Colonie’s ‘Sonic Boom’ Results in Soaring Crime
By Pug Ransom
Published July 19th, 2015
LATHAM — A new federal study shows Colonie’s crime rate jumped 143 percent during the weeks coinciding with the grand opening of Sonic on Route 7 — a spike experts say was tied to the town’s controversial decision to deploy two-thirds of its police department to traffic control at the fast-food restaurant.
“Given America’s expanding waistline, perhaps we should have been better prepared. But the truth is we had no idea people were going to be this friggin’ excited over wieners and fries, ” said Town Supervisor Crickett Johnson. “That said, I have to admit: their ‘New York Dog’ really is the shit.”
Excitement over Sonic’s Capital Region debut in late June was so overwhelming that traffic was brought to a standstill for several days from 11 a.m. to 7 p.m. along Route 7, Wade Road Extension and Forts Ferry. That prompted the Town Council to call an emergency meeting during which it determined no less than 70 of Colonie’s 109 police officers should be on scene, daily, to direct traffic and break up fights erupting as a result of road rage and long lines of people waiting to order Java Chillers and Cheeseburger Toasters.
But an unexpected consequence of that decision was an immediate town-wide jump in theft, car jackings, murder, Ponzi schemes and meth production, according to a report by Department of Justice.

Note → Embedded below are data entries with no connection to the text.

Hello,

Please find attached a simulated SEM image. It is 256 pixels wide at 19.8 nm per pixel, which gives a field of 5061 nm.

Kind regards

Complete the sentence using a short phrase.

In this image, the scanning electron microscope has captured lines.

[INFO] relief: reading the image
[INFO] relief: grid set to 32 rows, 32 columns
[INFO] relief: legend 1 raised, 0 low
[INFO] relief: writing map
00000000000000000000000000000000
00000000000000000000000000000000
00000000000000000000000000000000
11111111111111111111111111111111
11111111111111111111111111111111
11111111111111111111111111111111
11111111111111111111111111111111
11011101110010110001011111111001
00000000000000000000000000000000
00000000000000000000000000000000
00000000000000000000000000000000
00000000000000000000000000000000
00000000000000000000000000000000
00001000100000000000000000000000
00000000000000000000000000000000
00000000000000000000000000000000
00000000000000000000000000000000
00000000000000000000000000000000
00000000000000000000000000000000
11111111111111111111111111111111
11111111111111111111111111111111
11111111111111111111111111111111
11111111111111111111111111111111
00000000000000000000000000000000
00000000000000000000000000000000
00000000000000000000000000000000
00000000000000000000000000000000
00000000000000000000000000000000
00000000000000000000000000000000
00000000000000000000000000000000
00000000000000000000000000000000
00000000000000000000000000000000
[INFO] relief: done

“With so many officers deployed to Sonic, the crooks, thugs and killers looked at each other and said ‘Carpe Diem!’” said Colonie Police Chief Elvis McGruff. “We tried to warn the council, but they weren’t having it. And what’s worse, our officers gained an average of nine pounds each while working this detail. That spicy popcorn chicken is to die for.”
Colonie resident Florence Head called said the situation “sad.”
“Colonie has always been one of the safest towns in the nation based on FBI crime statistics,” said Head. “But now, not only is Colonie not safe, our town is sadly one of the nation’s fattest.”